The State of Battle Rap

Danny Myers VS B Dot

I oftentimes ponder where battle rap is headed and what the future holds for the culture.  After much thought, the only truth that I have found is that it is a very difficult question to answer.  The 2016 season was different from any before it and may turn out being a pivotal turning point in the business.  The big leagues dominated 2016 as they did all previous years, but the lack of minor league projects we saw through the year was a major difference.  We have seen the slow demise of smaller leagues since 2014.  We don’t see quality minor leagues like:  Schemestreet, Spitdatheat, Voicebox, NOBL or EDT just to name a few.  In fact, some of those leagues don’t even exist anymore.  There was a time where one could focus completely on up and coming talent; it was truly a viable niche.  But those days are long gone.

2016 has pounded the final nail into the coffin of the minor league dreams world wide.  What can a fledgling battle league hope to accomplish in the culture, but to be a feeding source for the major leagues?  Constantly developing talent that is inevitably snatched up by those who can offer more lucrative opportunities, is an exhausting task.  But this is the role of minor league no matter how they try to market themselves.

Sadly most leagues aren’t aware of this.  We only have to think back to old Spitdatheat intros that showcased SMACK shouting out the developing league while heading into a venue of some sort.  Spitdatheat made enough noise to get the attention of URL and they attempted to market that relationship.  But as we can all see, it was really nothing at all and Spitdatheat is on life support, if alive at all.

So as of now, the state of battle rap is: URL.  It’s all about the Ultimate Rap League.  No other league has offered competition on any level and that includes KOTD.  It was as if URL set out on a mission to let the Canadians know that battle rap and rap for that matter are American past times and only Americans can do it the best.  We had many more quality battles from SMACK this year, so many so that it’s not worth mentioning specific ones in this article.  Look it up yourself.  Check out the 2016 battles for each league and you will quickly see there is no cause for debate on this issue.
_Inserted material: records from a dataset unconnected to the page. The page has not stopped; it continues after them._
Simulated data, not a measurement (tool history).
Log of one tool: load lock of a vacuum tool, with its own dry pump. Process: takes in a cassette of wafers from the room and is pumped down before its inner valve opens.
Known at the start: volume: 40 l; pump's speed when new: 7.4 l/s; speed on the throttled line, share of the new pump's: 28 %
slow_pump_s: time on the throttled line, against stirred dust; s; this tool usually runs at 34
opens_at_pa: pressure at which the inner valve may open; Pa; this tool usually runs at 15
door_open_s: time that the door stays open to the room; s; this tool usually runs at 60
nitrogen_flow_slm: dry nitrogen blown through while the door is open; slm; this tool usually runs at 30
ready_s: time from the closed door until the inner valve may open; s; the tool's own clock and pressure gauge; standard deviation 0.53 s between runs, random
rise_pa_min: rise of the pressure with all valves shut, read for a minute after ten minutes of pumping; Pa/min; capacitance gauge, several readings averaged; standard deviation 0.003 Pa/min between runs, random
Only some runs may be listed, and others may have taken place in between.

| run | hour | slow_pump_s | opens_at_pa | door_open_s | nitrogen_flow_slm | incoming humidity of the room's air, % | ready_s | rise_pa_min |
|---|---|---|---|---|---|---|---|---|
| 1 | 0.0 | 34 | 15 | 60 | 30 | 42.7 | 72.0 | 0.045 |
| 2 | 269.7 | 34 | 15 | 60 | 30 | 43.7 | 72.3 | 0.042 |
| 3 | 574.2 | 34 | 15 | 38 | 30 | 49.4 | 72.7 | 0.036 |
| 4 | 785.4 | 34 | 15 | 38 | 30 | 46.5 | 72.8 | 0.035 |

As far as KOTD goes, there future is looking shaky.  Consider their up and coming talent.  Can anyone beside Gjonaj (who arguably isn’t up and coming) be considered a threat inside of their new talent pool?  I think not.  The GZ’s are pretty much a joke in contrast to the PG’s.  No one takes these battles serious at all and the talent is sub par at best.  You literally click at your own risk.  So where will KOTD be in two years?  Not so well off based on their talent pool at the moment.  There is no development happening in regards to new blood.  Fans get tired of the same old match ups.  Without new, entertaining talent, even the best of leagues can die.

That’s my one cent on the State of Battle Rap.  Take it or leave it, but thanks for reading.

One Response to “The State of Battle Rap”

  1. I agree there were a lot of great battles in 2016. I also want to agrue there were a host of small leagues that promoted up and coming battle rappers but many commentators didn’t want to view their work. It’s unfortunate because their not offered the opportunity to let there brand grow in the battle rap industry. URL and KOTD maybe the larger leagues however if they continue to battle veterans that are washed up against the recent most viewed from their league they will not last either.
    I feel as though sites like should promote small leagues as well as have match up with some of the top tier rappers to assist them with getting name recognition.